Spanish Banking Group Sabadell Considers Selling Payments Business

Sabadell, Banco de Sabadell

Banco de Sabadell will be looking into selling its payments business, Bloomberg reported Friday (Feb. 11), citing anonymous sources.

The Spanish banking group is looking into this with an adviser, and the report said it might get somewhere between €250 million to €350 million ($284 million to $397 million).

While there’s no concrete decision yet and the sale may not happen, the report notes that Sabadell has been trying to sell some operations since a merger with its bigger Spanish rival, Banco Bilbao Vizcaya Argentaria SA, collapsed in 2020 over price.

Since then, Sabadell has been looking to focus on retail banking at home and offload its international assets to the U.K., where it owns TSB Bank.

The payments business for Sabadell processes credit and debit card transactions. A sale would add to the $157 billion in deals that targeted the European financial industry in the past year, according to Bloomberg data.

In late 2020, Sabadell was reported to be looking into cutting jobs and making distribution deals with other European banks after the talks with BBVA didn’t work out.

Read more: Spanish Bank Sabadell Resets After Failed BBVA Merger

The shares fell in the wake of that, and there were also investor concerns as Sabadell was hit with bad loans because of the economic crisis.

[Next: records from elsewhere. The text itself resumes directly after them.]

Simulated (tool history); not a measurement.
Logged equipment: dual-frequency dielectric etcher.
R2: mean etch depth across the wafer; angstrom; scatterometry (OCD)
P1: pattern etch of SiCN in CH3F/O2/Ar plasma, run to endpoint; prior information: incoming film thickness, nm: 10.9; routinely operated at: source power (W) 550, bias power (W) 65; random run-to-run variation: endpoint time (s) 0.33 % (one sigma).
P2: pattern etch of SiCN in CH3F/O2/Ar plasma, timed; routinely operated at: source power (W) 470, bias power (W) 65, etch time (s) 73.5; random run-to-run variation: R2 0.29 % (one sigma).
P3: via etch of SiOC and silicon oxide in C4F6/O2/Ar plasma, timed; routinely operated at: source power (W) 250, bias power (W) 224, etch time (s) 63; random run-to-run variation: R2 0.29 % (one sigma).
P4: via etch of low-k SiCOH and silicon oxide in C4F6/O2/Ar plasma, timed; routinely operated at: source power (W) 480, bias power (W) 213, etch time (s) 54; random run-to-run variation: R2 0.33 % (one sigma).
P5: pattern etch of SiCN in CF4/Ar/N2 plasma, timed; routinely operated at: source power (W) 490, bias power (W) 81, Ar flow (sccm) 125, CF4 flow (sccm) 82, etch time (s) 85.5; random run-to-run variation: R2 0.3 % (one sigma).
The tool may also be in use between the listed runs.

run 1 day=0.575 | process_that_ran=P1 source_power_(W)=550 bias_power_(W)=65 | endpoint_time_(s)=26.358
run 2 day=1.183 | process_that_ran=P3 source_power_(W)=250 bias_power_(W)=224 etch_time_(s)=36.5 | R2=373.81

Sabadell said at the time that it was planning to focus more on working in its home region. It said its leadership in serving smaller businesses in Spain would make it a “highly profitable solid domestic franchise,” saying that it planned to focus on market segments that were more profitable and added more value.

According to two sources, the company was planning to cut around 2,000 jobs in Spain in 2021, on top of the 1,800 it had announced at the time.